Messi and eight great footballers who cried

Carlo Garganese

Phil Foden admitted this week that he burst into tears after being ruled out injured of the Euro 2020 final.

This came just days after Lionel Messi heartbreakingly broke down during his Barcelona farewell press conference.

His exit was announced by Barcelona on Thursday and confirmed on Friday by club president Joan Laporta.

And on Sunday, Messi held his farewell press conference at Camp Nou during which he cried and wiped away the tears on several occasions.

So what other footballers have famously cried over the years?

Pele (1958)

Maybe the first famous example of a top footballer crying on camera was the great Pele during the 1958 World Cup in Sweden.

At the age of just 17, Pele took the tournament by storm and scored two brilliant goals in the 5-2 final win over the hosts.

Pele was then lifted onto the shoulders of his teammates and paraded around the pitch at full-time. It was all too much for the young king to take.

Paul Gascoigne (1990)

England midfielder Paul Gascoigne burst into tears during the World Cup 1990 semi-final against West Germany in Turin.

With England’s match locked at 1-1 in extra time, ‘Gazza’ lunged into a late tackle on Thomas Berthold and was promptly booked.

This yellow card meant that he would be suspended for the World Cup final if England made it. Gazza was heartbroken, although his team didn’t make it anyway as West Germany won penalties.

Diego Maradona (1990)

Argentina legend Diego Maradona had an eventful 1990 World Cup, to say the least.

His blatant handball against the Soviet Union prevented Argentina from being eliminated in the group stages, he produced a moment of brilliance to assist Claudio Caniggia into knocking out Brazil, while he infamously played the villain in breaking Italian hearts in his beloved city of Naples in the semis.
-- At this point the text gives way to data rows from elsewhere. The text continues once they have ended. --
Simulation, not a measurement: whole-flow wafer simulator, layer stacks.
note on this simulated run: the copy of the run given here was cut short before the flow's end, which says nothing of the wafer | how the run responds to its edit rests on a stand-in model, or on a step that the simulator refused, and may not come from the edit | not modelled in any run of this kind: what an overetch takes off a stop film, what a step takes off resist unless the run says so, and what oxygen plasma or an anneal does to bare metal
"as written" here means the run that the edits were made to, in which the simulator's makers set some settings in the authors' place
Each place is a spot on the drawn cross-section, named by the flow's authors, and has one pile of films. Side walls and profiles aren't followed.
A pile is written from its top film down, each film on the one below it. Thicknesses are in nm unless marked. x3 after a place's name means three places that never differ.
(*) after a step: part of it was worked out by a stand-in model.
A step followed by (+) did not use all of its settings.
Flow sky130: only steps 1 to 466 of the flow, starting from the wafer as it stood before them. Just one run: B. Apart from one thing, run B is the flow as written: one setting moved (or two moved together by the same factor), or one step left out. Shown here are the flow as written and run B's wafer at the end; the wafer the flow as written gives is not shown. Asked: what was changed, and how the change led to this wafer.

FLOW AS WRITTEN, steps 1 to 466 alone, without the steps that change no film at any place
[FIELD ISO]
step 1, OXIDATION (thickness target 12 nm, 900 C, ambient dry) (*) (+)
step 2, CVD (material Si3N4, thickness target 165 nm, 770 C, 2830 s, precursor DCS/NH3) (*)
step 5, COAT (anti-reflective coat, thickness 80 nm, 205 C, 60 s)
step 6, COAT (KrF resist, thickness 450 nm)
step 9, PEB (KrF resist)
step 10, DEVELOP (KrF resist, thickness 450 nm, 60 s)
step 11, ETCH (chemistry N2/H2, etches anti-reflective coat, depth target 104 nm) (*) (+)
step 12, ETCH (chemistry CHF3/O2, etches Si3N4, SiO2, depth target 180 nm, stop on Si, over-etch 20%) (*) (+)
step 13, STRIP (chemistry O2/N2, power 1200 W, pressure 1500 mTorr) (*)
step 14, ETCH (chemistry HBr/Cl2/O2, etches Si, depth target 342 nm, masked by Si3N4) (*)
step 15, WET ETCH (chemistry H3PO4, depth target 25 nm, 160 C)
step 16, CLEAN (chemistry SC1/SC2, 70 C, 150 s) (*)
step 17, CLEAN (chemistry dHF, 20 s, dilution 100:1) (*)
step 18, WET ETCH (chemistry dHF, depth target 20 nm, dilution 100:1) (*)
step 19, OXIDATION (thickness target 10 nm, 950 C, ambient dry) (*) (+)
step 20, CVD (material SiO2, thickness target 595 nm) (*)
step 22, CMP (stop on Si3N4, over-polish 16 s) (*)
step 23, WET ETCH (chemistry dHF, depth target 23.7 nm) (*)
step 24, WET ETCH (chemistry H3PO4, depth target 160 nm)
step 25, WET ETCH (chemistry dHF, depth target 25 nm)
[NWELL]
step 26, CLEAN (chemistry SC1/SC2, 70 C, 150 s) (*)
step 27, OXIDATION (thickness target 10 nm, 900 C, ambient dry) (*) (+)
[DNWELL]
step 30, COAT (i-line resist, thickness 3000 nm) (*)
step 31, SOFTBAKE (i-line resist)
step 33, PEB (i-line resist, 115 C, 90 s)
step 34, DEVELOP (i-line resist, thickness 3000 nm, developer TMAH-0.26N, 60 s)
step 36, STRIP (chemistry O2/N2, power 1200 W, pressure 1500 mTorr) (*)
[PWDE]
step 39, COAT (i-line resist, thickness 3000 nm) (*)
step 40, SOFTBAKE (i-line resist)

But the most abiding memory was Maradona crying his eyes out during the awards ceremony after Argentina were controversially defeated 1-0 in the final in Rome by West Germany.

Samuel Kuffour (1999)

Manchester United’s 1999 Champions League final victory was the most dramatic ending to an elite football match the sport has perhaps ever seen.

Bayern Munich had dominated the game in Barcelona and led 1-0 going into injury time. But, Man Utd then scored twice in added-on time off corners through Teddy Sheringham and Ole Gunnar Solskjaer to steal the trophy.

It was all too much for Ghana defender Samuel Kuffour to take as he beat his hand onto the ground in anger and cried in disbelief.

Pavel Nedved (2003)

Pavel Nedved was the star of one of Juventus’ greatest European nights in 2003 as he scored the decisive goal to eliminate the Galacticos of Real Madrid in the Champions League semi-final.

Nedved thundered home a stunning volley to take the game away from the holders and set up a final meeting with AC Milan.

However, just minutes later Nedved was booked for a foul on Steve McManaman – a yellow which meant he would miss the Old Trafford showpiece. He wiped away the tears as he was substituted.

The Czech was sorely missed in the final as Juventus lost on penalties.

Cristiano Ronaldo (2004)

A teenage Cristiano Ronaldo burst onto the scene in the 2003-04 season for Manchester United and then took that form into the European Championship.

Ronaldo was the best young player in the tournament and his exploits helped take his country into the final on home soil.

Portugal were expected to beat minnows Greece in the final but fell to a shock 1-0 defeat. Ronaldo was left crestfallen, but he gained his revenge to take the trophy 12 years later.

David Luiz (2014)

The most traumatic game in Brazil national team history – after the 1950 World Cup final loss to Uruguay – came in 2014.

It was the World Cup semi-final and Brazil were hosting Germany, but completely collapsed and were thrashed 7-1.

David Luiz was particularly at fault as he produced a nightmare performance, prompting him to break down after the game.